Faith, Relearning to Trust
Formation Born of Fracture
This posture did not emerge in abstraction.
After decades within American Evangelicalism—and a culminating season shaped by overt Calvinist theology—I found myself carrying forms of spiritual injury that could no longer be ignored.
Four inherited ideas did not merely challenge my faith; they distorted it:
- a shame-based anthropology—the insistence that I was totally depraved
- a fear-saturated horizon—the threat of eternal conscious torment
- a morally incoherent providence—the belief that God ultimately causes suffering
- a love–hate contradiction—language of love paired with exclusion and contempt toward others
These were not abstract disagreements. They shaped my nervous system, my prayer life, my capacity for trust, and my ability to love.

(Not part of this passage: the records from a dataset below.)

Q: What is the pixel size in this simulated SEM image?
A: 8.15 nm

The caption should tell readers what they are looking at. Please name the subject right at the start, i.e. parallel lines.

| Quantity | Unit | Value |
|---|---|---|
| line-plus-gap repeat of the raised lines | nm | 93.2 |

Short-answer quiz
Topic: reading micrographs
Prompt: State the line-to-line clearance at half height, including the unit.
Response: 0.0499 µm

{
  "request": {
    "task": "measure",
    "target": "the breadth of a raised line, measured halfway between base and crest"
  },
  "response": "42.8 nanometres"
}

Naming this mattered. Encountering alternative theological visions helped.
But healing has required more than new ideas—it has required sustained honesty and the courage to remain with unresolved questions.
Faith as Formation, Not Ideology
I have come to understand faith less as a closed system of propositions and more as a formative way of life.
Theological frameworks are never neutral. They quietly train us in how to see God, neighbor, enemy, authority, suffering, and power—shaping reflexes before arguments.
Some ways of believing form humility, courage, repentance without shame, and love that can remain present under strain.
Others—often unintentionally—form fear, rigidity, or the need to control in God’s name.
So the question is not only Is this true?
But the harder one: What kind of people does this way of believing tend to produce?
Discernment and Repair
At times, faith must be examined—not to abandon it, but to rescue it from distortion.
What is often called deconstruction can be understood as discernment after injury. When done slowly and with care, it is not demolition, but the careful removal of what no longer bears weight.
Returning to Jesus
A constant thread through these reflections is a return to Jesus—not as symbol or slogan, but as revelation.
If Jesus is the clearest picture of God, then any theology that requires us to set aside his way of love in order to defend God must be questioned—especially where violence, exclusion, or domination are justified in God’s name.
Refuting the Distortions
Relearning trust has required not only naming what harmed, but refusing to carry it forward.
My studies have helped me locate when these beliefs arose, who promoted them, and why they spread. More importantly, they have shown me that none of them align with Jesus, the early church, or the faith I am willing to live into now.
What I have come to reject—clearly and without apology—is this:
From “totally depraved” to image-bearing goodness
Humans are made in the image of God—called very good. Sin is real, but it is not our essence, nor our final word.
From fear-based hell to freedom from terror
Eternal conscious torment has never been a normative belief within Judaism. While some marginal Jewish texts explored severe judgment imagery, the fully developed doctrine of endless torment emerges only later—shaped decisively by Greco-Roman philosophy rather than the Jewish story Jesus inhabited. Whatever one believes about judgment, a faith centered on Jesus must reject terror as a means of control. Love and endless torment cannot share the same space.
From divine control to genuine freedom
God does not cause evil or suffering. God opposes them. A God who meticulously controls all outcomes becomes indistinguishable from a God who condones violence. The God I trust grieves, resists, and heals—rather than scripting harm.
From professed love paired with exclusion to enemy-love without exception
Any theology that justifies contempt, exclusion, or hatred toward others follows the logic of empire, not the way of God. Jesus’ command is not selective love, but love of enemies.
I do not find these distortions merely mistaken.
I find them abominable—because of the harm they cause and the God they misrepresent.
An Open—but Serious—Posture
This page is not an argument to win or a system to adopt.
It is an offering of witness—unfinished, accountable, and open to continued formation.
For me, faith continues not as possession or certainty,
but as a way of walking—attentive, relational, costly, and unfinished.
For historical background on Jewish and early Christian understandings of judgment, resurrection, and the afterlife—particularly the non-normative status of eternal conscious torment within Judaism and its later development under Greco-Roman influence—see Segal, Sanders, Collins, and Ramelli.